Monday, October 18, 2010


KAIROS Atelier
October 13

The salon is a lost form in the modern world, where instant electronics have made the idea of gathering to contemplate the edifying qualities of the arts seem obsolete. Why pause to hear and discuss a literary or musical work when you can punch it up, knock it back, give it a quick thumbs-up or thumbs-down, and move on quickly to the next fix?

Master of ceremonies Montagné.
So it’s inspiring to see former French Institute Director Didier Montagné and his partner Sara Barbierato reviving this grand tradition. Their third outing, an evening with the Prague Modern ensemble and Czech composer Miroslav Srnka, was a brilliant study of the varieties and mechanics of contemporary music. Even if you aren’t a fan of the form, the opportunity to see accomplished musicians at work and hear a composer talk about his craft – in English! – was a rare and delightful event.

The program featured six pieces for soloists and a reprise of Earle Brown’s Four Systems, which the ensemble performed at its monthly Švandovo Divadlo concert the previous week. Difficult chamber pieces are the norm for the ensemble, which made inventive use of Brown’s graphic notation. But the individual players don’t often get a chance to show their skills, which are considerable.

Cellist extraordinaire Adorján.
Cellist Balázs Adorján did a superb job with György Ligeti’s Sonata for solo cello, which might well be titled A Showcase of Cello Techniques and Effects. Adorján played with precision and authority, drawing a big hand from an appreciative audience. Bassoon player Tomáš Františ was equally adept on Isang Yun’s Monologue for Bassoon, starting soft and slow and building to Charlie Parker-like intensity.

Jan Souček showed how to push the limits of his instrument with Heinz Holliger’s Sonata for solo oboe, which would fit comfortably into an evening of free jazz. And Jindřich Pavliš, playing in his usual snap-brim hat, showed a sensitive feel for Luciano Berio’s Lied for solo clarinet.

Violinist David Danel, a talented musician who also handles the business end of Prague Modern, had an opportunity to show two sides of modern music – Morton Feldman’s soulful For Aaron Copland, and Susumu Yoshida’s Kodama I (Esprit de l’arbre), which is like an assault on the instrument, with slashing chords and sharp pizzicato. Danel showed a tender touch with the former and happily shredded his bow on the latter.

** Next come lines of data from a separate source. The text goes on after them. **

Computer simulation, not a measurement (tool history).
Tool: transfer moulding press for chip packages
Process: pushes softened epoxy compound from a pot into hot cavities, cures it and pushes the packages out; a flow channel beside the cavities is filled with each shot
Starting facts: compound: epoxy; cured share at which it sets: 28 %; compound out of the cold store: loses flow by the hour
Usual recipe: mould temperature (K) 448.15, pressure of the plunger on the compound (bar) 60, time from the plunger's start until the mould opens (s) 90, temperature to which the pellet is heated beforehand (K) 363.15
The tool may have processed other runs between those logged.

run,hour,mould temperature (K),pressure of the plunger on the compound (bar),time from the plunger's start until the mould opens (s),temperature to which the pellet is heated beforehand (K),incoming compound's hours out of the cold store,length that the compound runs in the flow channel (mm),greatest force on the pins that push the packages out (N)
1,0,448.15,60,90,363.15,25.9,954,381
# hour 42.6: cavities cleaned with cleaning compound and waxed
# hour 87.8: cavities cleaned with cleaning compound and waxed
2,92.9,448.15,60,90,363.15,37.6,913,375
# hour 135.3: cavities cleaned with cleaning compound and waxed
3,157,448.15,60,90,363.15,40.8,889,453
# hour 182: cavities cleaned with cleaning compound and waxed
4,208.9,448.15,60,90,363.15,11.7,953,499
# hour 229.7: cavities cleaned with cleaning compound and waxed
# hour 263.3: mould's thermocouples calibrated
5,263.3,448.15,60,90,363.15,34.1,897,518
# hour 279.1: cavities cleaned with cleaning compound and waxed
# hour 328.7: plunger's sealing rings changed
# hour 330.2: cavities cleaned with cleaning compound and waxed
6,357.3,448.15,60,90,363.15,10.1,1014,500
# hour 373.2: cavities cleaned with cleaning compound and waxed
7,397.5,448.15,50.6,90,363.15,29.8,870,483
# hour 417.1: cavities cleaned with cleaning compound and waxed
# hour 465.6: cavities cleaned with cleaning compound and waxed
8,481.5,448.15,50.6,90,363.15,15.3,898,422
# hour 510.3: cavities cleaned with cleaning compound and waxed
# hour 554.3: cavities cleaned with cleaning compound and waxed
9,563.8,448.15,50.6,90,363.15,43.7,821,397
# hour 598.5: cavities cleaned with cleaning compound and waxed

But the pièce de résistance was the running commentary by Srnka, a talented composer who doesn’t get nearly enough credit and respect in his homeland. (Though it’s worth noting that Marek Kopelent, the dean of contemporary Czech composers, thinks enough of Srnka to have come out for this event.) Srnka kept resisting Montagné’s prompting to talk about himself and his work – “I’m here to comment on the music,” he said. But he took note of the country’s lack of a first-rate modern music ensemble, which is why he agreed to serve on the board of Prague Modern, whose development he described as “crucial” to the future of Czech music.

It’s too bad Srnka wasn’t more forthcoming about his own experiences, as what little he shared was quite interesting. He spent a year studying in Paris, and described the influence on his music this way: “Mr. Kopelent tells me that my music sounds French. When I talk to the French, they tell me that they like the Eastern, primitive quality of my music.”

Danel was supposed to play one of Srnka’s compositions. “But his pieces are extremely difficult, and I didn’t have the time for serious preparation of this one,” he apologized.

Srnka wasn’t about to take that for an excuse. “You’ve played this four or five times before,” he said to Danel. “What’s the problem?”

“Maybe you can run, but running a marathon needs preparation,” Danel replied. “I didn’t want to hurt your piece.”

That didn’t sit well, either. “Well, we’re going to demonstrate something,” he told Danel. “Get your violin.”

Srnka had Danel play what he called a “trill tremolo,” a complex, fluttering lick that is impossible to fully write down. It also pushes the instrument beyond what is possible to play. “A composer has to know these limits, which is why I believe it’s important to work in close collaboration with the musicians,” Srnka explained.

That’s just a flavor of the full discussion, which offered insights for novices and experts alike. And the evening included everything a good salon should – fine performances, stimulating conversation and, of course, libations afterward.

“As John Cage said, Happy New Ears,” Danel said in closing.

“And now,” Montagné added, “let’s go to drink.”